Slide 12, we’ll give you a little bit of the demographic information on the economy. Total population for Bartholomew County is a little over 75,000. You can look at the median household income in terms of household growth as well. You see how it compares so favorably to both the rest of the state of Indiana, the national average as well as our existing franchise. You can see with an unemployment rate in November of 7%, well exceeds the numbers in Indiana, which is again one of the better states in the Midwest and still well below the national average.


Slide 13, we also enter Seymour, Indiana. Seymour is a very much like Columbus in terms of the demographics, a very good blend of small and mid-size companies. This is 22% of the Indiana Community franchise, again we have a strong number two market share with 25.5%. For those of you who know me well, I have a lot of useless information in my brain… Seymour, Indiana is actually home to John Mellencamp and in 2009 Miss America was Katie Stam from Seymour, Indiana.

Slide 14, just to give you the highlights of the transaction, and we’ll get into a little more detail after that. It is all stock transaction with an exchange ratio of 1.9 which results in us issuing 6.6 million shares based on the $12 price for Old National, which is the 20-day average from 12/21 to 1/20. The deal value is $79.2 million. Premium for core deposits 1.58%, which we think compares very favorable to recent transactions and a price to tangible book of 1.17, which we think is a good measurement for a company like Indiana Community given the liquidity in our stock price and some of the price challenges they have had.

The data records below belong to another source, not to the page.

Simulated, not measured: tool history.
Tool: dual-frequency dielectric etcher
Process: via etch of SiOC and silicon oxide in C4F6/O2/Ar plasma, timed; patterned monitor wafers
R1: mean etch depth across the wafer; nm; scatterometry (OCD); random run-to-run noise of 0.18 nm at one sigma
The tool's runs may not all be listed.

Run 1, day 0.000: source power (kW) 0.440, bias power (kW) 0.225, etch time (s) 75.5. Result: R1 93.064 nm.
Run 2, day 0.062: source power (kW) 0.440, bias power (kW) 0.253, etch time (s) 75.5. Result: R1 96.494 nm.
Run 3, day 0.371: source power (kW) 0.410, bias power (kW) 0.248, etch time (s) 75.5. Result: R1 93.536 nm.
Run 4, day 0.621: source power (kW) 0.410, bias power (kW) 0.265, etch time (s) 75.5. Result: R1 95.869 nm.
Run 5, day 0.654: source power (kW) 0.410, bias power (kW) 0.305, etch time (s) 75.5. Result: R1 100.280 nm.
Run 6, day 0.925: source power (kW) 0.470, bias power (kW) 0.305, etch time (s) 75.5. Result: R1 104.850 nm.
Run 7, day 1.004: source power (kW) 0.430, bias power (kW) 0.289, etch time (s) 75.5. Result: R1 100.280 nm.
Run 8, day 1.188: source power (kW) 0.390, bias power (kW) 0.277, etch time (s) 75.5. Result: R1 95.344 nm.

Again I mentioned the due diligence. I will just reinforce that we did an extensive credit review led by Daryl and our loan review team, and we continue to look at all other operating and business lines, particularly with an eye towards cost savings. Again, fully accretive in the first year before our one-time charges and then thereafter and again we are going to phase in those cost saves. We’ll get about 75% of our cost saves in 2012 and we will fully realize that full 35% thereafter.

I will talk a little bit about the loan credit mark, which is 12% of their total loans or $87 million as well as our interest rate mark of $32 million.

In the next slide, I am going to discuss some possible adjustments to that credit mark, which we think again gives you as shareholders good upside and downside protection. And again, through a capital standpoint, this transaction will create above $75 million in capital, given our strong capital ratios and the strength of our balance sheet, we are not anticipating an additional capital raise. A question you may have is INCB is a TARP recipient, they will be paying TARP back prior to closing. Again, obviously subject to regulatory approval. We do anticipate closing this transaction in the second quarter subject to all the customary conditions.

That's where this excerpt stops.